Commemorative colloquium on the occasion of Jürgen Ehlers’ 80th birthday

Meeting of experts at the Albert Einstein Institute in Potsdam on 15 January 2010

January 12, 2010

On 29 December 2009, Jürgen Ehlers, Founding Director of the Max Planck Institute for Gravitational Physics would have celebrated his 80th birthday. To mark the date, the Institute has organized a special colloquium to reflect on his work and to highlight new developments in the area of mathematical relativity theory.

Date: 15 January 2010, 10:00 a.m. – 5:00 p.m.
Location: Main building of the Max Planck Campus, Am Mühlenberg 1,
14476 Potsdam-Golm

With the attendance of Thibault Damour (Paris), Todd Oliynyk (Melbourne) and Peter Schneider (Bonn), it has been possible to attract three leading international scientists for the colloquium. In their talks the scientists will provide new insight into the relativistic two-body problem and into the crossing point from Einstein’s to Newton’s gravitation theory, as well as into gravitational lenses.

Prof. Dr. Gerhard Huisken, Director at the Albert Einstein Institute and Head of the ‘Geometric Analysis and Gravitation’ Department: “This scientific colloquium will enable us to honour our deceased colleague by turning the spotlight on the long-term influence that his deep insights have had and making this available to a broad scientific community.”

Around 60 renowned scientists from around the globe will take part in the colloquium dedicated to the memory of Jürgen Ehlers on 15 January 2010.

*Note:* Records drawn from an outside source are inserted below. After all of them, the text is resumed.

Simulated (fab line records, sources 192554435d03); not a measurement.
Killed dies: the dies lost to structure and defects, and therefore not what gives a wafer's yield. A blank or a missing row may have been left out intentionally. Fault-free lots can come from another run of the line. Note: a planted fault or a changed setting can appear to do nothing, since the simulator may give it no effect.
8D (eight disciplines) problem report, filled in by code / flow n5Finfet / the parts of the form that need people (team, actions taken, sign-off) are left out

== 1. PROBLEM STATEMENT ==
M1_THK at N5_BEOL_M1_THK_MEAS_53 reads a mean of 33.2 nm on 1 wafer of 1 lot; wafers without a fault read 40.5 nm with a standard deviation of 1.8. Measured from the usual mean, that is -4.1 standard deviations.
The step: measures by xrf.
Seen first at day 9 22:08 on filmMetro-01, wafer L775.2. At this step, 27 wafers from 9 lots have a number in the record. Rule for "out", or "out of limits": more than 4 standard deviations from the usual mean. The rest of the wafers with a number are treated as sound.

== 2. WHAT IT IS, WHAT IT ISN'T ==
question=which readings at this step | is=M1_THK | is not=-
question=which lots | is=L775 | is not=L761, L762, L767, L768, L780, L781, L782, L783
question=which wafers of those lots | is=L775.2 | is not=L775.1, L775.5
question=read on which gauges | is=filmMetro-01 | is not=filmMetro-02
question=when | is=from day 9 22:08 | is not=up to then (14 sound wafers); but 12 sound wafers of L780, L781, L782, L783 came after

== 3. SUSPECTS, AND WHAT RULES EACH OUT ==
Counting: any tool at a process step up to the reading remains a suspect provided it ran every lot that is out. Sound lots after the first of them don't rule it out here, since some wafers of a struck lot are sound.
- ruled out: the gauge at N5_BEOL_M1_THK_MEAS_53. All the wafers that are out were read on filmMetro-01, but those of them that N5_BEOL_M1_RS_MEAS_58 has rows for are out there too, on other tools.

We cordially invite you to attend the colloquium in the main building of the Max Planck Campus and to engage in conversations with the scientists. Please register with: Susanne Milde, Tel.: 0331 – 583 93 54, e-mail: milde@mildemarketing.de

Jürgen Ehlers (29 December 1929 – 20 May 2008)
primarily turned his attention to questions relating to the general theory of relativity and cosmology. His doctoral thesis had already provided one of the first contributions to what was later to become the theory of black holes. He defined the “point of no return” - subsequently called the “event horizon”, the distance from the centre of a black hole at which gravity would be so strong that not even light can escape and thus also no information about what actually happens inside the black hole. In his habilitation treatise and in later works Ehlers dedicated his efforts to the description of matter in general relativity and the use of the thereby resulting model in cosmology.

In addition, Jürgen Ehlers worked on the theory of gravitational waves. These "ripples of space-time" are generated by accelerated movements of massive structures, such as the collision of black holes.